Ubi Maior - Card 34

Ubi Maior Rome Card Saracens, Ubi Maior – Card 34, Rome Guides


In the 8th Century, having completed the conquest of the African territories belonging to the Romans, the Saracens focused on two targets: Spain, the western gateway to Europe, and Constantinople, the symbol of imperial power. Throughout the 9th Century, the raids of the Saracen fleets continued to terrorize the coasts of Europe, and in particular those of Italy.

In 845, the Saracen fleet conquered the castle of Miseno, assaulting the bay where centuries before the Roman fleet was moored: it was a base of enormous strategic importance, since from there it was possible to organize fast raids towards all the Tyrrhenian coast. The idea was to conquer Rome: in the 9th Century, the city was far from the imperial splendor, with a population of less than 30,000 inhabitants and few citizen militia. Nevertheless, the prestige of Rome was still quite alive in the Arab world.

The Saracens arrived from the mouth of the Tiber with 73 ships and 11,000 men, and on August 23th 846 they easily conquered the fortifications of Ostia.
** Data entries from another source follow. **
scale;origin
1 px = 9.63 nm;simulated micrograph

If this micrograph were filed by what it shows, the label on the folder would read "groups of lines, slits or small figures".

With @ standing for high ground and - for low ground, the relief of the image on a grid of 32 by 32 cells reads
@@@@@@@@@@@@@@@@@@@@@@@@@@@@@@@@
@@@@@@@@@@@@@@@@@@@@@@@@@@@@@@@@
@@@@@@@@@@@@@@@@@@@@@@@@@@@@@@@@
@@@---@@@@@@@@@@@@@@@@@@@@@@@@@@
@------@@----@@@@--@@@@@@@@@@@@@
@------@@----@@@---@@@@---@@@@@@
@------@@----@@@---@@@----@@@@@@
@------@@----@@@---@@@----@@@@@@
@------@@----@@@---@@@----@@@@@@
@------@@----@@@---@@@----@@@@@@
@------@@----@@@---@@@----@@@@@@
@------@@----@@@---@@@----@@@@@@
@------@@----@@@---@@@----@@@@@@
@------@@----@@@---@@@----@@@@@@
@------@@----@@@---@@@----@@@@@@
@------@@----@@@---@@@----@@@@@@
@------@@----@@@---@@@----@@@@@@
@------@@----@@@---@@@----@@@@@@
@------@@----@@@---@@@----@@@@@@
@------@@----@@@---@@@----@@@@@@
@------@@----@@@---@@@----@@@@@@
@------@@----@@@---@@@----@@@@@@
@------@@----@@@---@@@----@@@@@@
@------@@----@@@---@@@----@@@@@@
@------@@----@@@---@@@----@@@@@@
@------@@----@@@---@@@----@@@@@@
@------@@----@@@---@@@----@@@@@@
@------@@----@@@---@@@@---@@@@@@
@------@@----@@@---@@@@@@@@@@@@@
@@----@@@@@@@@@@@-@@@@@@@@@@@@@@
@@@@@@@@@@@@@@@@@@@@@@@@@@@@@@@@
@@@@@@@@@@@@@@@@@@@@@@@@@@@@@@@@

Although they were not able to penetrate the Aurelian Walls, built to resist large armies equipped with artillery, the Saracens attacked the two Basilicas of St. Peter and St. Paul, sacking them and stealing all their treasures.
Not satisfied, after this vilification, the Saracens marched along the Appian Way and reached Fondi, sacking the town and massacring its inhabitants, and then headed for the Monastery of Cassino, well known for its treasures. In 847, however, during the siege of Gaeta, the Saracens were surprised by a storm, and their fleet was swept away.

Pope Leo IV, mindful of the raid of 846, decided to restore the Aurelian Walls and the city gates; he also started the construction of the Leonine Walls, a horseshoe-shaped wall that, starting from the St. Angel’s Castle, was to protect the St. Peter’s Basilica. He also built two towers at the harbor of Ostia, united by a large chain, to prevent the Saracen ships could again go up the Tiber.

The precautions wanted by the Pope were justified in 849, when rumors reached Rome that a large Saracen fleet would soon be arrived. This time a large fleet was formed in collaboration with the Duchy of Naples; the Pope, at the head of the Roman militia, personally led them to join the Neapolitan ones, celebrating mass and imparting his blessing.
The battle between the Christian fleet and the Saracen fleet went on for several hours, but the outcome remained uncertain until the sky turned black and the south-westerly wind began to blow stronger and stronger. The Saracen fleet, composed of lighter hulls, was entirely destroyed, while the soldiers drowned or were taken prisoner. Most of them were put to hard labor at the Leonine Walls, which were completed in 852.